Triple Bottom Line Investing
All companies have not only a financial return, but also a social and environmental return. Whether intentional or not, businesses make an impact on their customers, employees, the community, and the environment. Some companies create value while others extract value. The only question is whether we – as investors – are going to take these non-financial returns into consideration.

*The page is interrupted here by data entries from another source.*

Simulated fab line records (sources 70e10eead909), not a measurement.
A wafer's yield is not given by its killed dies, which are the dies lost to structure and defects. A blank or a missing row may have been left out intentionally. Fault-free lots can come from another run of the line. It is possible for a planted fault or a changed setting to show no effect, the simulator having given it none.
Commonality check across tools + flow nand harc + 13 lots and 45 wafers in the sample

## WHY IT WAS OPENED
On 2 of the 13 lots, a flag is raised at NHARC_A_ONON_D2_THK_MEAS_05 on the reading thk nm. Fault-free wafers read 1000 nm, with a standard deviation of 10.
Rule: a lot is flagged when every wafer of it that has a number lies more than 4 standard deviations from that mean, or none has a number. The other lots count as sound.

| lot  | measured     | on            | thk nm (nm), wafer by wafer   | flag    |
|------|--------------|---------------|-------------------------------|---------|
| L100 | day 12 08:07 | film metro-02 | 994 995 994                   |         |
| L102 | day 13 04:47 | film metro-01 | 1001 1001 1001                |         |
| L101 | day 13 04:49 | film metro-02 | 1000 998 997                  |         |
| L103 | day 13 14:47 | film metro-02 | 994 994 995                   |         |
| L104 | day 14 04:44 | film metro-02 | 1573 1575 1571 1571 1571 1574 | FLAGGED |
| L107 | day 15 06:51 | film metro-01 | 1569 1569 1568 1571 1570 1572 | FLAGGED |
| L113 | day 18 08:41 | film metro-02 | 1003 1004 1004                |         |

At IMPACTfolio, our process involves what we call “triple bottom line” investing by seeking an environmental return, a social return, and a financial return. These three sources of return are what we refer to as our 3 P’s: Planet, People, and Profit.
Quantifying the Results
You may wonder whether a focus on these non-financial considerations will negatively impact your financial returns. Recent research has increasingly shown otherwise. A Morgan Stanley report from 2015 concluded that “investing in sustainability has usually met, and often exceeded, the performance of comparable traditional investments.” In addition, it found that sustainable funds averaged lower levels of volatility than traditional funds.*
The following charts (click to enlarge) also illustrate that a sustainable or “responsible” approach to investing does not require sacrificing returns over the long term.**
*Additional info from Morgan Stanley Report: The research included the performance of 10,228 U.S. mutual funds over seven years. The results showed that returns of “sustainable funds” (a term used for various types of funds using social, environmental, and values-based screening criteria) were equal to or higher than traditional funds 64% of the time.
**Source: Russell 1000 Index, CALCOR. Prior to June 19, 2015, CALCOR was known as the Calvert Social Index. CALCOR changed certain of the construction methodologies, including the adoption of the Calvert Principles and a sector-constrained capitalization weighting approach. All data prior to June 19, 2015 reflect the Index’s prior construction methodologies.